1285 - 87 Maat Layla Sultan of Harrar (Ethiopian Sup state)
Succeeded her brother as head of the Semitic speaking Islamic Ethiopian Boarder State.
1291 - 95 Safwad al dunya wa ad-Din Padshah Hatun of Qutlugh Khan (Iran)
Padshah became ruler and took the title Safwad al dunya wa ad-Din (Purity of the earthly world and of the faith) after Djalal da-Din Abu'l-Muzzafar was deposed as head of the Mongol tribe, which reigned in the southeastern Iran. She had her stepbrother Suyurghatamish arrested and eventually killed. She was daughter of Kitlugh Turkan or Turkan Khatun, Queen of Qutlugh Khan or Kirman (1257-82). In 1295 her husband's successor Great Khan Baydo of the Ilkhan dynasty, had her put to death on the advise of the leader of Suyurghatamish's clan, his widow, Khurdudjin.
1307 Dowager Empress Khanum Bulugan of the Yuan Dynasty in China
She was widow of Temur Oljetu (Cheng Tsung) who ruled (1294-1307) as successor to Khubilaikhan (Shizu) and acted as regent for her step-grandson Wu Tsung, also known as Khaishan or Hai San. She was born as Princess Bulukhan of the Baya'ud.

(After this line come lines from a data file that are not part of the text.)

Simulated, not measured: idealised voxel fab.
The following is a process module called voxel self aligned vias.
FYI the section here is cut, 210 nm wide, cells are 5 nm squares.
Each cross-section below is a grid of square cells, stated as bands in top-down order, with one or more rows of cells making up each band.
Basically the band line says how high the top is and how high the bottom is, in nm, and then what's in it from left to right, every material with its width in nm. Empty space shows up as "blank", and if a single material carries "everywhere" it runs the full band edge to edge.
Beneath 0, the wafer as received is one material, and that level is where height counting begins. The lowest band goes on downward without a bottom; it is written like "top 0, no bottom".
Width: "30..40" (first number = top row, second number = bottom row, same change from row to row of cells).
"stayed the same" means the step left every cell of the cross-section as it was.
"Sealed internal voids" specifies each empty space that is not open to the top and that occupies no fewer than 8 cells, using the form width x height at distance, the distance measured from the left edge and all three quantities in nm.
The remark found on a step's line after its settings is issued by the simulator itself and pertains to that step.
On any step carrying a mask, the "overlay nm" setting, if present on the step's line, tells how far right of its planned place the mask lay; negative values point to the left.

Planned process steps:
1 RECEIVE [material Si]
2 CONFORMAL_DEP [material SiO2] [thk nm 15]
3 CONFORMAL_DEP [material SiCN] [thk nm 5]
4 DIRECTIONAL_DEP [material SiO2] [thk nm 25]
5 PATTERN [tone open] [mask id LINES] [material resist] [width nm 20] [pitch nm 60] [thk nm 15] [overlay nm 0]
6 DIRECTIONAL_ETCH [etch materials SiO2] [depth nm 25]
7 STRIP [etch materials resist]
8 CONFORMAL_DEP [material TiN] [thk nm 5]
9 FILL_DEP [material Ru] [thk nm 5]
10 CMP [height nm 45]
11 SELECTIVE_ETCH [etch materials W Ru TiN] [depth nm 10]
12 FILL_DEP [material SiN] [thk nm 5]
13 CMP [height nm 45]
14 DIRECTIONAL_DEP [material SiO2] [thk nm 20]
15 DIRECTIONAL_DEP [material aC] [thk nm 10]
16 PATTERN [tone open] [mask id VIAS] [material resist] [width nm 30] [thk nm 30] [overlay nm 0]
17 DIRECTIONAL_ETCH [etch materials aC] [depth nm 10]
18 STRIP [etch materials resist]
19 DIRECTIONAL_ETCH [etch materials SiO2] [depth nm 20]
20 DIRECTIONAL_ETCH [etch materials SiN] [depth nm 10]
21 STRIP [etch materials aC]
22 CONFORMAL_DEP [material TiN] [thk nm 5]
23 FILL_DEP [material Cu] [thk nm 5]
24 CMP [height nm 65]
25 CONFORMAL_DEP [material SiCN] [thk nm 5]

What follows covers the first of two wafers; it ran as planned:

1316-17 Regent and Principal Minister Qutlug Sah Hatun of Persia and Iraq
After the death of her husband, Ghiyath al-Din Muhammed Uljaytu (1282-1304-16) the 8th Il Khan she was regent for their son, 'Ala al-Dunaya wa 'l-din Abu Said (1304-1317-1335). The dynasty had reigned Persia and Iraq China since Kubilai Khan of Mongolia and China appointed his brother, Halagu (1256-1265) as tributary sub-ruler. With the death of Abu Sa'id the Il-lkhanid dynasty in Iran virtually came to an end.
1316 Ruler Dawlat Khatun of Luristan (Persia)
Succeeded her husband, Izz al-Din Muhammad, the 13th sovereign of the Mongol Bani Kurshid dynasty, which ruled Luristan in southwestern Persia. She proved to be a poor administrator, and therefore she abdicated after a short period in favour of her brother-in-law, Izz al-Din Hassan.
1325-36 Politically Influential Baghdad Khatun of the Ilkhanate in Persia (Iran)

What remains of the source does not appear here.